A body slides down a curved track which is one quadrant of a circle of radius R. If it starts from rest at the top of the track and there is no friction, find the speed at the bottom of the track is R equals 5 m.
apply energy conservation to get : (10)^1/2
To find the speed of the body at the bottom of the track, we can use the conservation of mechanical energy principle. Since there is no friction, the total mechanical energy of the body will remain constant throughout its motion.
At the top of the track, the body has only potential energy, which can be calculated as mgh, where m is the mass of the body, g is the acceleration due to gravity, and h is the height of the top of the track.
As the body slides down the curved track, it loses some potential energy and gains an equal amount of kinetic energy, given by (1/2)mv^2, where v is the velocity of the body at any point on the track.

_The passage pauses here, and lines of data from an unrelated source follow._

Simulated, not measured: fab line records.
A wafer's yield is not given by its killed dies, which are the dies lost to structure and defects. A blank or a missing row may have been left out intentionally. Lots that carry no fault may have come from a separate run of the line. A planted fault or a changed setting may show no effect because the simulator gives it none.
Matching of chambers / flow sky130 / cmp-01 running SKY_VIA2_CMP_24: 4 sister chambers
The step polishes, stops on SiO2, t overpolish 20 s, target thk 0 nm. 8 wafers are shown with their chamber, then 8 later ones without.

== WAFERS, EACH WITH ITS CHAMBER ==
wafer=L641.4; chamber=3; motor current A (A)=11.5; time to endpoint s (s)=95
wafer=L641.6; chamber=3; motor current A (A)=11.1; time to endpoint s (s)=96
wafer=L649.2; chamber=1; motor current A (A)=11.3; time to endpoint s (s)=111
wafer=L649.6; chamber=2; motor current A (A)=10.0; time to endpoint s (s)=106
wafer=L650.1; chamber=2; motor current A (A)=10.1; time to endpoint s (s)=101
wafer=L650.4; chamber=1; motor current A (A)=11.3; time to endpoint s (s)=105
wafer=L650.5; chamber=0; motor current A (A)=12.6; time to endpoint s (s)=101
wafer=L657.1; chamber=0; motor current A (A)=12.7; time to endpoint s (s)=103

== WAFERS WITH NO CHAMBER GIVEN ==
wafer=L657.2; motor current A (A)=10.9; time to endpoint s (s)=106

At the bottom of the track, all the potential energy is converted into kinetic energy, so we can equate the potential energy at the top of the track to the kinetic energy at the bottom of the track:
mgh = (1/2)mv^2
Since the mass of the body cancels out, we can simplify the equation to:
gh = (1/2)v^2
We are given that the radius of the track, R, is 5 m. The height, h, of the top of the track is also equal to R.
Substituting these values into the equation, we have:
g(5) = (1/2)v^2
Rearranging the equation, we can solve for v^2:
v^2 = 10g
Finally, taking the square root of both sides, we get:
v = √(10g)
The value of the acceleration due to gravity, g, is approximately 9.8 m/s². Plugging this value into the equation, we find:
v ≈ √(10 * 9.8)
v ≈ 9.9 m/s
So the speed of the body at the bottom of the track, with a radius of 5 m, is approximately 9.9 m/s.